The ensuing legal opinions interpreted Lorenz’ claim as a question of authorship. Lorenz’ attorneys sought an injunction to prevent Thonet from manufacturing the Breuer chairs, claiming that the designs were originally authored by Stam. The civil division of the Landesgericht Berlin found in favor of Lorenz. Thonet appealed to the federal Reichsgericht and subsequently lost that decision on June 1, 1932. That court specifically asked whether the Stam chair was “an object of arts and crafts or a technical innovation,”[17] an important issue because only the former could receive copyright protection.[18] Thonet maintained that the chair was the result of a technical process.[19] In disagreeing, the judges concluded:
The basic feature of Stam’s chair resides in the austere and strident movement of line; avoiding all superfluous parts it embodies modern objectivity in a sparse form derived by the simplest of means. Whether or not its formal aspects are also technically inspired is irrelevant to the question of its artistic quality.[20]

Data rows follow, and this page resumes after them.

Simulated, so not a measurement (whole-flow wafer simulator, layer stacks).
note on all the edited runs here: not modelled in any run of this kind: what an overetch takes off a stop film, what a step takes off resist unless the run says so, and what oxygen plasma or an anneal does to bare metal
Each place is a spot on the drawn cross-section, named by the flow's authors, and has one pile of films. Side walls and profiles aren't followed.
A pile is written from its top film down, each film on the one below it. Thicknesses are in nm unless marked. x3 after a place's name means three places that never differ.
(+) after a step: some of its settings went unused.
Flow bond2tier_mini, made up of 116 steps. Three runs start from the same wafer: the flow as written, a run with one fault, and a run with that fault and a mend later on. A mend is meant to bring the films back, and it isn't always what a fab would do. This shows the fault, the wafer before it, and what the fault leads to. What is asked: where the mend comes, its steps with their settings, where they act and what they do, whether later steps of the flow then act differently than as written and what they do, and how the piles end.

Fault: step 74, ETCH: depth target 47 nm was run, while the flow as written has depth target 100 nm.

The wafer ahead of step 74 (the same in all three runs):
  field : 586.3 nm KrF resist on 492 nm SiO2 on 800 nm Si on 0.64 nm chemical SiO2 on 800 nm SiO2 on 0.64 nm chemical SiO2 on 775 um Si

Thonet also argued that the quality of its chair was better than that of Standard-Möbel’s.[21] This difference in quality was raised in order to reaffirm the idea that Stam’s chair was a product of technical innovation, not artistic design. The court, however, saw the issue differently. The reproduction of Stam’s form was actionable—Thonet was therefore in copyright violation. In noting that the chairs “so closely resemble one another that no essential features can be found to differentiate them,”[22] the court basically emphasized that the Thonet chair was a replica of the Standard-Möbel chair. In other words, in declaring Breuer’s chairs were replicas of Stam’s, the court came to the unbelievable conclusion that Thonet was in reality producing Stam’s chairs.
If Lorenz’ case against Thonet emphasized the mechanical reproduction of an object’s form, then what types of legal criteria can be used to describe the process of reproduction? Here, a case by Mauser KG against Mies van der Rohe becomes of special importance. On the heels of the Werkbund exhibition, Mies filed patent DRP 467 242 on August 24, 1927 covering the manufacturing processes for a series of steel tube chairs. The “salient features” of this patent included: “the use of cold-drawn bent steel tube; sufficient springiness (or resilience) for comfort; and, as far as the form is concerned, a chair – in which the seat frame and its support are made out of a single piece of resilient curved steel tube … [t]his tube is bent in a semi-circle and forms a continuous line form the supporting part to the seat and the back.”[23] In 1936, the outspoken architect made public statements that both L.&C. Arnold and Mauser KG were violating his patents. Later that year, Mauser sued to invalidate Mies’ patents.
Ludwig Mies van der Rohe, tubular steel chair manufactured by Berliner Metallgewerbe J. Müller (1927). According to Máčel, this chair was later manufactured by Bamberg Metallwerkstätte in 1931 and Thonet in 1932.
Gerhard Stüttgen, tubular steel chair (1923) (Source: Máčel)
Mies’ attorneys mounted a defense based on two criteria. First, Mies contended that several of Mauser’s chairs, though not sharing any formal characteristics with his designs, nevertheless violated his patent. However it is the second criterion of Mies’ defense that deserves special mention. Here, Mies’ attorneys asserted that by the time the patent was filed in 1927, several furniture producers were already employing similar manufacturing techniques. The idea here, of course, was that Mies was the first to develop and exploit these processes. In an unexpected development, Mies patent attorneys used Stam’s chairs “as proof of the contemporary existence of designs embodying the characteristics patented” by Mies.[24] At the time, Mauser had just obtained the rights to Stüttgen’s previously-mentioned chair designs, and introduced evidence that it was he, and not Mies, that had pioneered the manufacturing process. Yet bad lawyering hampered Mauser’s case—Stüttgen was forced to admit that when he was developing his own manufacturing processes, he did not believe that they would be able to manufacture any useable furniture designs. Mauser responded by claiming that Mies had knowledge of Stam’s designs (thereby claiming once again that the patent was invalid). Yet the court determined that Mies filed his patent three days before the Werkbund exhibit even begin, thus invalidating any claim that Mies had prior knowledge of this process.[25] The Kammergericht (Supreme Court) decided in Mies’ favor in 1937, and awarded Mies previously-owed compensation. These decisions, as opposed to the Lorenz-Thonet cases, demonstrate that in matters of mechanical reproduction, form is indeed subordinated to technical inventions, materials, and construction.